Dell Wyse Thin Client Vulnerabilities Could Allow Device Takeover

Highly critical vulnerabilities existed in Dell Wyse Thin client devices. As discovered, exploiting these bugs could let an adversary take over target devices.

Dell Wyse Thin Client Vulnerabilities

Researchers from CyberMDX found highly critical vulnerabilities in Dell Wyse Thin client devices. Specifically, they found two different vulnerabilities in the devices that could allow an attacker to take control of target devices.

These two vulnerabilities, CVE-2020-29491 and CVE-2020-29492, earned a critical severity rating with a score of 10 – the highest.

Dell Wyse Thin clients are basically small devices that facilitate establishing remote connections with other hardware, including the more resourceful ones. In this way, the devices help in system maintenance with reduced cost and power requirements.
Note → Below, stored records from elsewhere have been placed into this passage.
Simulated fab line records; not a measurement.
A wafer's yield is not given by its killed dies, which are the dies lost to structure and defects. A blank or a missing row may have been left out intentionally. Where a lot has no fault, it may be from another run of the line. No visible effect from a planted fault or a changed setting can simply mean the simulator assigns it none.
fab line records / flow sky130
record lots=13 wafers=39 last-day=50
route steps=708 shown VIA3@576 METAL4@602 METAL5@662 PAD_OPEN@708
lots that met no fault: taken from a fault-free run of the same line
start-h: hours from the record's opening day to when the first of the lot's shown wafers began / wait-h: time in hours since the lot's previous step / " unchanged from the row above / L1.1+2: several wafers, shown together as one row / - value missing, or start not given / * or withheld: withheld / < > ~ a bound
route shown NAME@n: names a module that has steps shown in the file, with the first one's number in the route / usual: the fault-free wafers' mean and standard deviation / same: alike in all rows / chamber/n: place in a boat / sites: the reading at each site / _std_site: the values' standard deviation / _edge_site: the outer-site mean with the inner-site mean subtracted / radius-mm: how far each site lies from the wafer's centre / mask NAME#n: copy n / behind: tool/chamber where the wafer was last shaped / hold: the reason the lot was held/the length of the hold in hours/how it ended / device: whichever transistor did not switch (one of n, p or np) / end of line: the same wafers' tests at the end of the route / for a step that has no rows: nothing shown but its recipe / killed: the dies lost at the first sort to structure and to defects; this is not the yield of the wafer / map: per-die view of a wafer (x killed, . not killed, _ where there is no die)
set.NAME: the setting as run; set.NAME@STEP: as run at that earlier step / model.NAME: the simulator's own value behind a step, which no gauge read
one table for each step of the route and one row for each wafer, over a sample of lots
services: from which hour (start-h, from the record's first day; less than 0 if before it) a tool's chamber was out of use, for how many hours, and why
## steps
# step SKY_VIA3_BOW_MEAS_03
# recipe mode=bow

Regarding the vulnerabilities, the researchers observed that the configuration file important for establishing remote connections was not secure. As stated,

When a Dell Wyse device connects to the FTP server it searches for an INI file in the form of “{username}.ini” where {username} is replaced with the username used by the terminal.
If this INI file exists, it loads the configuration from it. As noted, this file is writable, so it can be created and manipulated by an attacker to control the configuration received by a specific user.

Elaborating their findings in a post, they stated that the vulnerabilities affected all Dell Wyse Thin Clients running ThinOS versions 8.6 and earlier.

Regarding the possible exploitation scenarios, the researchers explained,

The INI files contain a long list of configurable parameters… Reading or altering those parameters opens the door to a variety of attack scenarios. Configuring and enabling VNC for full remote control, leaking remote desktop credentials, and manipulating DNS results are some of the scenarios to be aware of.

Dell Patched The Flaws

Upon finding the bugs, the researchers reported the matter to Dell. Following their report, Dell patched the vulnerabilities and explained mitigations for the users in their advisory. These include updating the vulnerable devices as well as securing the file server environment with HTTPS.